Scar Maps

Scars have always fascinated me. They start out as this wound, a disruption – painful and unwelcome. The healing goes to work, but in refusing to conform to your original design it leaves behind a permanent reminder of the moment of injury – your very own life souvenir if you will. Over time it’s no longer foreign, naturalizing to your skin’s landscape as if it was there from the beginning.

Whenever I see scar on someone I want to know the story, and there’s almost always one to tell. People can point to a scar and tell you what year it was, what they were doing, who they were with and how much it hurt. It can serve as a cautionary tale or justification for major bragging rights. In some cases it can be inherently more valuable – offering a deeper understanding of that person you wouldn’t have otherwise.

Today I took an inventory of mine (the ones I can see anyway) and realized that the most of them came to be before I reached the age of 20.

Age 8 – right foot, 2nd toe: little squiggle from dragging a canoe over my foot at summer camp.

Age 11 – left shin: from hot cooking pan dropped on my leg while attempting to cook bacon during the 6th grade camping trip.

Age 15 – left knee: from smashing into a track hurdle attempting to win my heat (why my coach thought I had the legs for hurdles, I can’t tell you).

Age 16 – right arm, halfway between the wrist and elbow: from slashing my arm on a rusty pole sticking out of the ground as I helped someone carry a keg.

Age 32 – left hand, thumb: sliced on a tomato soup can lid as I attempted to twist it off.

This realization startled me and I began wondering, have I become wiser, more sure-footed? Doubtful. Is my skin more durable now? Or have I simply ceased to have fun? To not take enough chances?

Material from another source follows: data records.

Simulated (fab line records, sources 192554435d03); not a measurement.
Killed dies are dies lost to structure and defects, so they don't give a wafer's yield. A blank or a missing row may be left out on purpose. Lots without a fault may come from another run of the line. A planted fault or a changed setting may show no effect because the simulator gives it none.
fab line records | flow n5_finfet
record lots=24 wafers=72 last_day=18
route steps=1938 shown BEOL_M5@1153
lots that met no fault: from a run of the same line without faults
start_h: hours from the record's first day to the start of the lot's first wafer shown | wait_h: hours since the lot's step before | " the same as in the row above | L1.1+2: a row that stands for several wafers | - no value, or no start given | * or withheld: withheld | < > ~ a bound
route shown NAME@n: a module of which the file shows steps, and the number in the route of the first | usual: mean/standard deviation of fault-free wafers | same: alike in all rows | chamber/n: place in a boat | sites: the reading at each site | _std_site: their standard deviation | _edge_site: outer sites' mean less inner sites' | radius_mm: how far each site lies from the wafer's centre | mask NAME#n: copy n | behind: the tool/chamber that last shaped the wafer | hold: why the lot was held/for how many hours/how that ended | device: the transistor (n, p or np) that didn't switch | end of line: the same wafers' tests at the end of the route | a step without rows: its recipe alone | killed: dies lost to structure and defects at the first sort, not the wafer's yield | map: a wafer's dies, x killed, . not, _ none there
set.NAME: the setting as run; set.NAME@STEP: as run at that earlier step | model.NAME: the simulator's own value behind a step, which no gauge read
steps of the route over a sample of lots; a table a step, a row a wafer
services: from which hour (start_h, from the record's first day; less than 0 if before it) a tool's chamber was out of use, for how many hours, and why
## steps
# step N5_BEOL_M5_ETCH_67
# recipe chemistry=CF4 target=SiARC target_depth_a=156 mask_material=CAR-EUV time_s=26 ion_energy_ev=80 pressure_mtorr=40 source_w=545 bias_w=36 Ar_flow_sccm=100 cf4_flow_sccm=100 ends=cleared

We all have a map of scars – some from the mundane, some from tragedy – others from moments of joy. For most of us they don’t take much precedence in our day to day lives – mostly ignored, just a small piece of you that didn’t heal according to plan. But what if you took a moment to follow that map? Where might it lead you? Maybe somewhere interesting.



7 thoughts on “Scar Maps

  1. Very interesting look at scars. Intriguing line of inquiry. Every scar does have a story…

    On Fri, Jun 17, 2016 at 9:05 PM, Hey You, Shorty wrote:

    > rharper posted: “Scars have always fascinated me. They start out as this > wound, a disruption – painful and unwelcome. The healing goes to work, but > in refusing to conform to your original design it leaves behind a permanent > reminder of the moment of injury – your very own” >

    Liked by 1 person

  2. Reminds me of a story of my big inner calf burn scar, that happened when we lived in Virginia Beach when I was 6 years old (1st grade)…Richard was being the cool big brother, letting me ride on the back of his dirt bike, but what he innocently forgot to tell me was, keep my bare legs away from the burning hot tail pipe! (I was wearing shorts, he was in jeans) …a tail pipe that ran along the side of the bike and would be a danger to a rear riding passenger.

    Poor Richard was devastated, seeing the massive burn on my leg (measured at least 7″ X 4″) – and mom and dad angry that he had let me get hurt like that. I felt even more horrible for him than I did about any ol’ burn or scar on my leg. I was just super glad he had asked me to ride on his bike!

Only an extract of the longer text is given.